A student sued her former sociology teacher, alleging that he violated her First Amendment rights by attempting to compel her to write the Pledge of Allegiance and by retaliating against her when she refused. Texas state law says that public schools must require students to recite the pledge every school day. However, the law also says that schools must excuse students from this obligation upon written request from the student's parent or guardian.
The student was a young Black woman who objected to reciting the pledge because she believed that, contrary to the words in the pledge, there is not "freedom and justice for all" in America due to racial discrimination. Her mother communicated with the school via email to express her support for her daughter, saying that her "desire to not say the pledge is not an opinion, it is a constitutional right."
The principal held a meeting with the student's teachers and instructed them that the student was not required to recite the pledge. Despite this, her sociology teacher gave the class an assignment to write the words of the pledge. The student refused to complete the assignment. The next day, the teacher told the class that anyone who did not complete the assignment would receive a zero and engaged in a long speech to the class about what he viewed as the "decline of American values" and compared people who chose not to say the pledge to communists, supporters of Sharia law and defenders of pedophilia.

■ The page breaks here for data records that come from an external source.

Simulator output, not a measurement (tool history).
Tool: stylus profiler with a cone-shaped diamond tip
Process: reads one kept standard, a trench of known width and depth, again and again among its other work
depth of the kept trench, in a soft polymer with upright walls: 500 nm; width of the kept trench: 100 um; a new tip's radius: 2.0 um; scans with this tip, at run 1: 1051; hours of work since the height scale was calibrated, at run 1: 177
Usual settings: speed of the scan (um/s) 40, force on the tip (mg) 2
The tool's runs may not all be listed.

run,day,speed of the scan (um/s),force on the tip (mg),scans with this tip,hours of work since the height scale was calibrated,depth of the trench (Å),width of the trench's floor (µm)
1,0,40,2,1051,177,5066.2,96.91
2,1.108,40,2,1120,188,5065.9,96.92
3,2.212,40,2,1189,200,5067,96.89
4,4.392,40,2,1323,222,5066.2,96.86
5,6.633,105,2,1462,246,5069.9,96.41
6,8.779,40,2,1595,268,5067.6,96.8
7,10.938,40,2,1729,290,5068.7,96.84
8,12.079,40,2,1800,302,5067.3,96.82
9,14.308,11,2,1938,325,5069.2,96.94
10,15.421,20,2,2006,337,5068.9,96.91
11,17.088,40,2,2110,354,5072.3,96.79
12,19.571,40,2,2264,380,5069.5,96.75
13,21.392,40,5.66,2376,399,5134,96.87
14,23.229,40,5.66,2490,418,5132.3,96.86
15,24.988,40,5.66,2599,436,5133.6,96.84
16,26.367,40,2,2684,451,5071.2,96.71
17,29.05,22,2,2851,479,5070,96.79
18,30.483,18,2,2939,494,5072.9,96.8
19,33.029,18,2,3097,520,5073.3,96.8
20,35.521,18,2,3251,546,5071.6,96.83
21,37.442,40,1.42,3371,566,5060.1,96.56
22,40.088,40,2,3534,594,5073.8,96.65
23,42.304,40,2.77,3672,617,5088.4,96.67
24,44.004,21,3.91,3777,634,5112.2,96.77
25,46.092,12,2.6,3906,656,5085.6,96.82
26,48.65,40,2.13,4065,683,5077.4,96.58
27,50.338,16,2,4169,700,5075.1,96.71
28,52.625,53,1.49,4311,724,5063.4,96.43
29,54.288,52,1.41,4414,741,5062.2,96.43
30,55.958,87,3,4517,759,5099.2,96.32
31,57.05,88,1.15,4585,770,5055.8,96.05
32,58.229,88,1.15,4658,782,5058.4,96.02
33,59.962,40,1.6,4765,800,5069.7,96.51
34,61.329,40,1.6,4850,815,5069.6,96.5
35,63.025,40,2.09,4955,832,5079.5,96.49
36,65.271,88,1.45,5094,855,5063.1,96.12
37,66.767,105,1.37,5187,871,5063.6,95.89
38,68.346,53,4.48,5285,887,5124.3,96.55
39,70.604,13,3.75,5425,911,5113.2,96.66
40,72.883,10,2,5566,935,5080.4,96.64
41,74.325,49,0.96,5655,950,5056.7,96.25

In the days that followed, he treated the student in a hostile manner by repeatedly moving her seat, calling her by the wrong name and making disparaging comments about her accomplishments in extracurricular activities. He also played Christian music in class at the beginning of a unit on suicide and stared pointedly and continuously at the student as the song played. The teacher was reprimanded by administrators for his actions toward the student.
The teacher filed a motion to request that the lawsuit be dismissed, arguing that he was immune from suit. The court denied that request and the teacher appealed to the Court of Appeals. On appeal, the court noted that the United States Supreme Court has held that the First Amendment forbids requiring saluting or pledging allegiance to the flag. In other words, a public school student has a First Amendment right to refuse to say the pledge. The court also found that a school district official engages in unconstitutional retaliation when they take actions that are designed to prevent the student from refusing.
The court of appeals held that a jury could conclude that the teacher's actions as described above constitute retaliation against the student for exercising her lawful right to decline to recite the Pledge of Allegiance. Therefore, the motion to dismiss the case should be denied and the case should be permitted to go to trial.